This is the more crucial because any adequate understanding of the incarnation, which is basic to Christian faith, regards Jesus as both divine and human. Docetism, the denial of the humanity of Jesus on the claim that he only appeared to be human, was the first heresy with which the early church had to grapple, and it persistently lifts its head even today. Yet if Jesus were God and not man at all, there was no ground for the author of the fourth Gospel to say, "And the Word became flesh and dwelt among us, full of grace and truth" John , or for the church to build its faith upon this foundation throughout the centuries.

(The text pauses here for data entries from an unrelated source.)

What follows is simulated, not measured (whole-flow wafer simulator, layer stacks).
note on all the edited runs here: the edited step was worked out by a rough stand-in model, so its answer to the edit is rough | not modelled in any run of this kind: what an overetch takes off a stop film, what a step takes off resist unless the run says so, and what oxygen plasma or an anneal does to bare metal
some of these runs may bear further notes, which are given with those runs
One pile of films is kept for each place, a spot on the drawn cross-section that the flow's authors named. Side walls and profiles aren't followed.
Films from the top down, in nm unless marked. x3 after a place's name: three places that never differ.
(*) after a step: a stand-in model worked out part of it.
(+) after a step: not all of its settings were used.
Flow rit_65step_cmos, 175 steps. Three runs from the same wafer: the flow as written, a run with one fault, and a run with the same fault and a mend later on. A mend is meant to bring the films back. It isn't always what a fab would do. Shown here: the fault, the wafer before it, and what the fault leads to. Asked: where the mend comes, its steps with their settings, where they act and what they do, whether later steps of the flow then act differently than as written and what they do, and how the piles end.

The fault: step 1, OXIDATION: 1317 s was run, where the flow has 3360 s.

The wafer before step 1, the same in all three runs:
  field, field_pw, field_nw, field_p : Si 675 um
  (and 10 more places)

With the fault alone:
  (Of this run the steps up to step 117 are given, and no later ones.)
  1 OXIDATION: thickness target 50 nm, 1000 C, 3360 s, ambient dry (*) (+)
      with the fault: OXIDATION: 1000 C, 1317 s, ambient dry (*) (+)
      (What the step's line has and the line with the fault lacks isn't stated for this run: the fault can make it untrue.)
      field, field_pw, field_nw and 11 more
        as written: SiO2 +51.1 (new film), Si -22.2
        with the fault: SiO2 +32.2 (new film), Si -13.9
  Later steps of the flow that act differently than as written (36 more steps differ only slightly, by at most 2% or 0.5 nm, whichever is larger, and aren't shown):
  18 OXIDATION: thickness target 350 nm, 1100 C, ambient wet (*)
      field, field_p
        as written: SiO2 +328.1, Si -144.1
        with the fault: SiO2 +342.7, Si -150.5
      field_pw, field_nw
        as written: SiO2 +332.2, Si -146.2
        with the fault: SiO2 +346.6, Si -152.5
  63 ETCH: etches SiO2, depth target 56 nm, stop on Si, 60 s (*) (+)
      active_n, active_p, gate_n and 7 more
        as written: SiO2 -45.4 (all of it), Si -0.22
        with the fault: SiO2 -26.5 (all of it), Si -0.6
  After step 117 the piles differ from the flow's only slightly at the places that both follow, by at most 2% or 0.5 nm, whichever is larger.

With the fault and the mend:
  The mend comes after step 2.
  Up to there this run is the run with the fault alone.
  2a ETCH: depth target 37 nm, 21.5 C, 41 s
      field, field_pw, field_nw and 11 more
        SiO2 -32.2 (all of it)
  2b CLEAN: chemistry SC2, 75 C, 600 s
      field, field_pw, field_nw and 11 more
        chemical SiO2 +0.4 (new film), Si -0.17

What we believe about the Jesus of history -- about whom the Gospels tell much, though we wish we knew even more -- will give the setting not only for the Christ of faith, but for a judgment about his central message of the kingdom. I believe that the prophetic and apocalyptic influences from the Hebrew scriptures and his inherited and surrounding culture were never fully amalgamated in the thought of Jesus.
He probably felt no need, as our scholarly studies must, to sort out each strain and neatly balance them against each other. He did not try to keep them in separate categories or, on the other hand, to blend them with no rough places showing. There was wisdom from his fathers in all of the sacred writings!
In short, Jesus did not feel it to be his vocation to engage in textual criticism or to be a systematic theologian, however important these enterprises may be as we study him. Both the prophetic and the apocalyptic elements were absorbed into the mind and heart of Jesus.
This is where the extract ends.